I'm back from Bournemouth, a little the worse for wear, and five days behind with my messages and the rest of my life. It is all coming back to me so slowly, and I've had so little sleep since last week... perhaps it's best if I just make another cup of tea, start from what I remember best and work from there. Mmm, tea.
So, I suppose the most attention-grabbing thing for non Lib-Dems out of conference news coverage was
that fight. Mild-mannered touchy-feely 'limp demics' as my dear rabidly tory cousin calls them, getting in *fights*? Can't be right!

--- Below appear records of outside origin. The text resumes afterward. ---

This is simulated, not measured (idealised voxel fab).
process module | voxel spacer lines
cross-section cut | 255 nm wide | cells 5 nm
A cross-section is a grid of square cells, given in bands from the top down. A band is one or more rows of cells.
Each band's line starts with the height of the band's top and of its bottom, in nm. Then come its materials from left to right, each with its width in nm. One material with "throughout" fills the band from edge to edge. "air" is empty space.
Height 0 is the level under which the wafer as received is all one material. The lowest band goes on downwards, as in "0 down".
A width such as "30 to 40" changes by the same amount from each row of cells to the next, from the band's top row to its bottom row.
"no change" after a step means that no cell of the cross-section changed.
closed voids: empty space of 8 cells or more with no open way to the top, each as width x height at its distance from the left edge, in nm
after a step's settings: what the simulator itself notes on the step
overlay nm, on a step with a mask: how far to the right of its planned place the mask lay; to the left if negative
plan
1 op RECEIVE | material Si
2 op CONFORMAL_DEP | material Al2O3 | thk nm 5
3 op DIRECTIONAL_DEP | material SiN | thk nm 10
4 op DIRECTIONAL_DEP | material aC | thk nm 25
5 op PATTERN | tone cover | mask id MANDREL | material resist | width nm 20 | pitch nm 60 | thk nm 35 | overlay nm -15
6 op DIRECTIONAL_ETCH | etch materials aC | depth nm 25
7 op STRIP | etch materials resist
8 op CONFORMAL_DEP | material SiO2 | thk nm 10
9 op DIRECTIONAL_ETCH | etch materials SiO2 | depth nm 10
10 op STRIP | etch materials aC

So, what is one of our MPs doing getting so angry with a former head of press? Well, I can't say exactly what the argument was, I'm not Adrian Sanders. But it might help to know, if you didn't already, that Mark Littlewood is considered by most people in the party who mention him to be a swivel-eyed lunatic who is hell-bent on the destruction of the Liberal Democrats. Having been to the fringe event they ran after the one where the controversial document was launched, I can understand that point of view entirely.
Mark Littlewood's
Liberal Vision pressure group take the definition of liberalism and stretch it out to some pretty damn extreme conclusions for their own ends.
I have to admit, I grin with recognition at the attitude that "liberalism means allowing everyone to go to hell in their own sweet way". I believe that it is part of the task of any liberal party to attack the nanny state where it interferes with people's lifestyle choices. Bansturbation by the other two parties seems to increase all the time and I can only imagine the climax they're aiming for is some kind of classical dystopia, where any hope of a happy society and any sense of empowerment of people is crushed by illiberal law after illiberal law, and increase after increase in police power, until we all live in enough fear to behave ourselves exactly as our government wants us to. You can hear echoes of this feeling in Nick Clegg's speech (on which more later) - we despair of the pessimism rife in politics these days and instead present the alternative of a trusting, optimistic party that believes that given the choice, most people will do the right thing.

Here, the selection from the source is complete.